Layerwise learning for Quantum Neural Networks with Qiskit

Published in

Qiskit

6 min readSep 6, 2023

By Gopal Ramesh Dahale

Barren plateaus make it exceedingly difficult to train the quantum circuits we use in quantum neural networks (QNNs). In this blog post, we take a look at how layerwise learning for QNN training, as introduced in [1], can help.

Layerwise learning for QNN training involves the gradual addition of individual circuit components during the training process. The circuit’s structure and associated parameters grow step-by-step during training. At the same time, we constrain randomization effects to specific parameter subsets throughout all training stages. This approach not only circumvents the issue of initiating training on a plateau but also diminishes the likelihood of accidentally reaching a plateau during the training process.

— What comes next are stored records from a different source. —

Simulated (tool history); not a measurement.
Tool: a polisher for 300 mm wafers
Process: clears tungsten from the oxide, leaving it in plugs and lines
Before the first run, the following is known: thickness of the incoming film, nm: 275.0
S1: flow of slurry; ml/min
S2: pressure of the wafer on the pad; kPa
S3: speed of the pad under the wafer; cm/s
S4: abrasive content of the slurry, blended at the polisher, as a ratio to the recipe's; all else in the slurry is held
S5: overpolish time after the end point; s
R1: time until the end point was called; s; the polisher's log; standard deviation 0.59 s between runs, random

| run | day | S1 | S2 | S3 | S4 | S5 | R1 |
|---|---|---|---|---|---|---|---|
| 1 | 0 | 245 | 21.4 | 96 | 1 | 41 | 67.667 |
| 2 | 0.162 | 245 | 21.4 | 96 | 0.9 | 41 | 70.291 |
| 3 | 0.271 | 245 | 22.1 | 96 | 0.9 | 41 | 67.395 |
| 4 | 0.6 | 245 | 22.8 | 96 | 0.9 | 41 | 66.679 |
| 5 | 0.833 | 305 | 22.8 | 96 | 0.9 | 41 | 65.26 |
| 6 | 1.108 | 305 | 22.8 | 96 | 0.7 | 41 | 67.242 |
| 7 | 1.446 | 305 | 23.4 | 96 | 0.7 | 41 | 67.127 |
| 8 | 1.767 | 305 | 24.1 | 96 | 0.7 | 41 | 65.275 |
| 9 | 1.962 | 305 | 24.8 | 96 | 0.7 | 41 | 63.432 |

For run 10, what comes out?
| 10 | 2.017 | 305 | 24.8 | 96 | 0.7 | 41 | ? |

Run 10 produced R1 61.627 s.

In the article below, we’ll explain how we conducted layerwise learning for QNN training using Qiskit. But before we do that, let’s first take a closer look at barren plateaus—what they are, and why they pose a problem for QNNs.

Barren Plateaus

Barren plateaus refer to saddle points within quantum circuit training landscapes where both the first and higher-order derivatives vanish [2]. This phenomenon is akin to the classical situation where neural networks encounter challenges due to vanishing gradients. Put simply, when parameterized quantum circuits (PQCs) are of sufficient depth and exhibit arbitrary random configurations, the resulting expectation values tend to be similar regardless of the set of parameters. As a result, the partial derivatives of an objective function based on these expectation values from random PQCs demonstrate notably low mean and variance. These characteristics make it extremely difficult to train quantum circuits using gradient-based methods on real hardware.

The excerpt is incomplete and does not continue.